In “Time to Dump Landfill Protests,” the Chronicle lays out reasons for trashing the efforts of the little people.
Reason 1:
There’s nowhere else for the anti-landfill group to turn short of the Illinois Supreme Court, which might decline to hear the case.
Stop the Mega Dump should quit because the Supremes might reject it? WTH?
Reason 2:
It’s understandable that an expansion that would allow the landfill to accept as many as 2,000 tons of trash a day would be unpopular. At some point, however, the community and the company should be allowed to move forward.
Yeah, like maybe after an attempt at a Supreme Court appeal. What’s the rush, Chronicle?
Reason 3:
The impact of the expansion has not been felt. Waste Management has assured residents that a larger landfill will not endanger their health and safety.
Wow, great show of healthy journalistic skepticism.
More importantly, though, the newspaper is in effect trashing STMD’s contention that the process of approving the expansion was so fundamentally flawed, the threats to public health such as hydrogen sulfide emissions, groundwater contamination and vulnerabilities to seismic activity were never seriously examined and considered.
And when it comes to poor Cortland, the real issue is not, as the paper stated, that “…the County Board’s authority trumps that of the township.” In fact, it’s quite the opposite.
Sec. 30-120. Garbage. The electors may prevent the deposit of night soil, garbage, or other offensive substances within the limits of the township. This Section does apply to refuse disposal facilities regulated by the Illinois Department of Public Health and the county in which the facilities are located.

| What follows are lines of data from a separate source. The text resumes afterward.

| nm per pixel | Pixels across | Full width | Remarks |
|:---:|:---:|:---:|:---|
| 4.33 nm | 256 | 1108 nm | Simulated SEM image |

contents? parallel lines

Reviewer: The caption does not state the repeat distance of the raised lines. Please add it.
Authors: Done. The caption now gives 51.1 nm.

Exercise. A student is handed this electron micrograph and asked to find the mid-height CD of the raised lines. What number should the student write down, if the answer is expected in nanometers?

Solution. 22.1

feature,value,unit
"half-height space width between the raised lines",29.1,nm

The township’s problem is that the law has never been tested. In other words, DeKalb County is benefiting from the lack of case law precedents. It can say whatever it wants to, and unfortunately the Chronicle is only to happy to take the words of powerful interested parties and publish them as gospel.
The larger picture o’ shame, of course, is that a group of citizens is trying to hold its local and state governments accountable, and instead of welcoming a watchdog the newspaper of record is scolding it (however nonsensically) and telling it to scram.
3 comments
Comment by Mac McIntyre on November 5, 2012 at 8:08 am
To weigh evidence you must first look at it, review it. The IPCB and Appellate Court refused to do so. Most of us whether we were opposed to the landfill expansion process or not knew certain board members had made up their mind, including the Chronicle.
Here is the FIRST question asked of all county board candidates in the Chronicle’s Election Central:
What a disservice to this community.
Comment by markcharvat on November 5, 2012 at 1:39 pm
I’m sad to see the new slant of the Daily Chronicle is very Pro-establishment. This is evident in just about all the editorials that have been published since the new DC editor took over. Looks like we’ll have to wait for this new editor to put in his 18 months and then depart (if he follows the DC revolving door tradition)
Comment by yinn on November 5, 2012 at 3:06 pm
Back when I was on the city’s Citizens Environmental Commission there was a conversation between a county board member and a city employee about the landfill only having seven years of room left and how much good the county could do with the tipping fees. Protecting the tipping fees for the county was so important there was a plan for DeKalb to sign a “pre-annexation” agreement with Waste Management if Cortland showed any inclination to annex the landfill property (and capture the fees for itself). The “pre-annexation” agreement would have been good for 25 years, they said.
That would have been probably about ’07 but certainly before July ’08, which is when I left CEC; and it shows how early they were thinking about the money from an expansion, at least in a general way. If I remember correctly, this did come up when I was deposed.
It’s funny how we are ALWAYS 6-7 years from reaching landfill capacity.